Somewhat incongruous—though not entirely so—is a top floor dedicated to Takashi Murakami in apocalyptic mode. Works such as the 23-foot wide a.k.a Gero Tan: Noah’s Ark (2016) blast entropy and nausea: the artist’s familiar cartoonish figures rot, puke, and melt, their comic book palette whirled together into a khaki slurry like smushed Plasticine.

Venice Contender

In Venice’s Punta della Dogana, the Pinault Collection presents “Dancing With Myself,” exploring the construction of self, and artists’ use of their own bodies. Less an examination of self portraiture than an examination of the human body as a raw material for art, the exhibition is an interestingly self-regarding counterposition to the environmental concerns broadcast by “In Tune With the World”.

It opens with spectacle: Felix Gonzalez-Torres’s Untitled (Blood) bead curtain from 1992, installed at vast scale; Urs Fischer’s self portrait as a melting candle, and Alighiero Boetti’s hot-headed metal statue hosing water onto its steaming pate.

Felix Gonzalez-Torres, Untitled (Blood) (1992) in “Dancing With Myself.” Copyright Palazzo Grassi, photography by Matteo De Fina.

The headliners include Cindy Sherman’s art school movie (Doll Clothes, 1975) and works by Robert Gober, Charles Ray, Maurizio Cattelan (again), and Gilbert & George. There were some exciting arrivals within the collection, notably galleries of recent work by both Paulo Nazareth and LaToya Ruby Frazier, as well as a series of self-portraits by outsider artist Marcel Bascoulard.

The entirety of the Pinault Collection’s other Venetian venue, the Palazzo Grassi, is dedicated to the German painter Albert Oehlen. Nothing against Oehlen, his work, or the show itself, but as the latest in an unbroken line of monographic displays of works by white Euro-American men (Urs Fischer, Rudolf Stingel, Irving Penn, Martial Raysse, Sigmar Polke, Damien Hirst…), it felt unadventurous as a choice of exhibition.

“Albert Oehlen: Cows by the Water,” installation view at Palazzo Grassi, 2018, copyright, Palazzo Grassi, photography by Matteo De Fina.

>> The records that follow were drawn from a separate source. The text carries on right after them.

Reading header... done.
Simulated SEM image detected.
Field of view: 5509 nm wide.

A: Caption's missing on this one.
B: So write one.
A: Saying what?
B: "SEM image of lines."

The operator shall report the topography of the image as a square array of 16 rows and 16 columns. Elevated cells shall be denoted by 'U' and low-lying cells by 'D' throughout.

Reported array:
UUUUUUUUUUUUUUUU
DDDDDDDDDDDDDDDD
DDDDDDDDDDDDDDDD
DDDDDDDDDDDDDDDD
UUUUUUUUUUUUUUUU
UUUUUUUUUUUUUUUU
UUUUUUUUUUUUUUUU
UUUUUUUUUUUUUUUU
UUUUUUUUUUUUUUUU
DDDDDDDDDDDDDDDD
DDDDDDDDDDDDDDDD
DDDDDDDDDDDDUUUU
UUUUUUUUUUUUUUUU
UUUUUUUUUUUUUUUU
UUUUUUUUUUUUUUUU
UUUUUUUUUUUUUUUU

“Of course it’s clear that this has to change,” agreed Martin Bethenod, the director and CEO of the Pinault Collection when asked about its unbroken run of “men only” solo shows. Were there female artists in the collection that they were considering for monographic exhibitions in the future? “Of course, yes,” he said, though he was too discreet to share names.

At his own suggestion, Bethenod will assume responsibility for both the Paris and Venice sites “to ensure, first, that the rise of Paris won’t be the decline of Venice, and second that there wouldn’t be competition between the two spaces.” Programming will continue in the established vein: a mixture of thematic group shows and monographic exhibitions, all seen through the prism of the Collection. Where appropriate, shows may travel from Venice to Paris or vice versa.

Gilbert & George, “Dancing with Myself,” installation view at Punta della Dogana, 2018, © Palazzo Grassi, photography by Matteo De Fina.

François Pinault turned to Venice 13 years ago after plans to open a Paris site in a former Renault factory on the Île Seguin were abandoned after a long series of hitches. Despite this, Bethenod insists that the longed-for achievement of a Paris space should be viewed as “an expansion.” That is, there are no plans to withdraw from Venice.

Fighting Talk

Asked how the Fondation Louis Vuitton planned to distinguish itself within an increasingly crowded field in Paris, its artistic director, Suzanne Pagé, said that the Gehry building—“the first work of art of the foundation”—would continue to be a draw in and of itself. She expounded the Foundation’s international vision (recent shows have been dedicated both to art from China and Africa), and their preference for showing “very contemporary art” in the context of modern works: “It’s essential to remember that art comes from art comes from art comes from art.”

More pointedly, Pagé noted: “First thing—we never sell works, never […] Here we are a museum: we have a public responsibility and we have responsibility to the artists. We buy, we never sell.”

As a recent long-format piece on the intermingling of François Pinault’s art and business interests in the French business weekly Challenges outlined, no such restrictions extend to the Pinault Collection, despite it often, and erroneously, being referred to as a foundation.

Exciting times lay ahead in Paris, and, one senses, not a little competitive spirit. One hopes the winner, ultimately, will be the city’s art-loving public.

“In Tune With the World” runs from April 11–August 27 at the Fondation Louis Vuitton, Paris.

“Dancing with Myself” runs from April 8–December 16 at the Punta della Dogana, Venice.

“Albert Oehlen: Cows by the Water” runs from April 8–January 6, 2019 at the Palazzo Grassi, Venice.